The use of ETFs in Australia has grown almost 50 per cent since the beginning of 2013 reaching just shy of $10bn in funds under management as at the end of December. While in the early years growth was driven by retail investors, recent activity suggests ETF uptake by institutional investors is on the rise.
Overseas in 2012 over 90 per cent of the largest US mutual funds used ETFs as well as over 80 per cent of the largest 20 US hedge funds (Source: Bloomberg), while in Europe, according to a 2012 EDHEC Survey, 70 per cent of institutions surveyed used ETFs.
While the Australian market is less developed than the US or Europe, 2013 has seen greater institutional activity in the Australian market. Such usage has come from multi-managers, superannuation funds and fund managers. Some of the more popular institutional strategies are as follows:
Cash equitisation
Investors use ETFs for cash equitisation to allow them to remain more fully invested in the period between choosing positions, while still maintaining liquidity and eliminating potential cash drag on portfolio performance. Cash equitisation is often enabled through futures but ETFs have the benefit of being transparent, requiring less documentation and being free from potential roll slippage.
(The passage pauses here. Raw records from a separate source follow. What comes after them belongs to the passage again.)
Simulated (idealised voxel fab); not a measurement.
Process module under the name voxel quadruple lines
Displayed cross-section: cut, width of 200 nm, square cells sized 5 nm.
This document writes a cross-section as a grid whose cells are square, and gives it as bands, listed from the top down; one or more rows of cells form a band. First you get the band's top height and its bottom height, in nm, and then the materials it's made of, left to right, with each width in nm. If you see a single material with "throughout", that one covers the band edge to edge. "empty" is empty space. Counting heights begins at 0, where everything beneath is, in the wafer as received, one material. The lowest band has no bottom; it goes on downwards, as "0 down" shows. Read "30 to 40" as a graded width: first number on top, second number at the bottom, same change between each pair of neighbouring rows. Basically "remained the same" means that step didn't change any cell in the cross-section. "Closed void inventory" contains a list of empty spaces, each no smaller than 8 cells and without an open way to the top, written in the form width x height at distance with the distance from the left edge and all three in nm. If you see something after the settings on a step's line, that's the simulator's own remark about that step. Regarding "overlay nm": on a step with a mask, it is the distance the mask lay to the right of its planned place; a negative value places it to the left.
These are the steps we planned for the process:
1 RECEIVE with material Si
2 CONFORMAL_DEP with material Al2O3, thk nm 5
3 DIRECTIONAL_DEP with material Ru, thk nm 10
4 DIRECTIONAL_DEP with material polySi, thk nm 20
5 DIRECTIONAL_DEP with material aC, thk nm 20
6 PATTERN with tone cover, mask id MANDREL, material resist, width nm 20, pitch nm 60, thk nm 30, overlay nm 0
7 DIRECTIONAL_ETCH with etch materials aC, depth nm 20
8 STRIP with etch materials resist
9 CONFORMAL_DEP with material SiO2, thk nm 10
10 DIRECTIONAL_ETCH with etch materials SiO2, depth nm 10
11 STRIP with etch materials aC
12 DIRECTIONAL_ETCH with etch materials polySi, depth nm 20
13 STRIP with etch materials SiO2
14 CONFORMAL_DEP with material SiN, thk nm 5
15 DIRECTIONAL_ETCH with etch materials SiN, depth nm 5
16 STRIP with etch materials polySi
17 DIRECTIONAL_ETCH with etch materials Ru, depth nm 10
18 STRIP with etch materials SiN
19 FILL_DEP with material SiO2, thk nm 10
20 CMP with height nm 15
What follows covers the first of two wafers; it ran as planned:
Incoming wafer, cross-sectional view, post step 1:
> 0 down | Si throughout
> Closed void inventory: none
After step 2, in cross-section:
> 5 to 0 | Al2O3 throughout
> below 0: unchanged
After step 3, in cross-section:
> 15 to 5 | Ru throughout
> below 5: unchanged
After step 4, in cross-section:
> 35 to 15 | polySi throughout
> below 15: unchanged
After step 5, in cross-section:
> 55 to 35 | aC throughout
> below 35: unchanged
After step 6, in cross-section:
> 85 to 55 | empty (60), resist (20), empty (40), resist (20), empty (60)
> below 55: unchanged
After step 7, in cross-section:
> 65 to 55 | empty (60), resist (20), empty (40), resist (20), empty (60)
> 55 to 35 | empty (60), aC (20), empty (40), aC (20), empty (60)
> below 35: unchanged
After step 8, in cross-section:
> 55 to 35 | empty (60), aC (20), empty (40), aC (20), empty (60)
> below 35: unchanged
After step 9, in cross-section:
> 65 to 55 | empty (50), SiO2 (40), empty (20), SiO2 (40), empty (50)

Another advantage of using ETFs over futures is that ETF exposure normally provides dividends and franking credits (for Australian equities exposures) which can reduce tracking error. The value of dividends and franking credits earned may potentially offset some of the costs involved in owning ETFs.
Liquidity management
This strategy involves using ETFs for a given percentage of each asset class exposure to provide a liquidity buffer across allocations. Institutions can increase liquidity without changing the composition of the overall asset allocation through ETFs compared with allocating money to investment managers. For assets classes such as commodities and other alternatives, ETFs may provide significant liquidity enhancement relative to managed funds.
Transition management
Transition management through ETFs allows funds to maintain market exposure while moving to a new manager. Investing the proceeds of manager liquidation provides access to relevant asset classes and reduces the amount of uninvested funds in a portfolio.
Rebalancing
Institutional funds can use ETFs to implement shorter term adjustments by rebalancing across different asset classes with speed and efficiency, especially when compared with moving assets from illiquid managers.
Asset class exposure
ETFs provide exposures to otherwise difficult to access asset classes such as commodities and emerging-markets, or even access to short exposures. They provide low-cost, liquid exposures and can fill any asset allocation holes without engaging a new investment manager.
Dynamic asset allocation
This involves using ETFs to over or underweight certain market segments based on a short-term outlook. ETFs available on ASX now represent a wide variety of the key asset classes and they are increasingly considered as efficient vehicles for implementing a short to medium term outlook.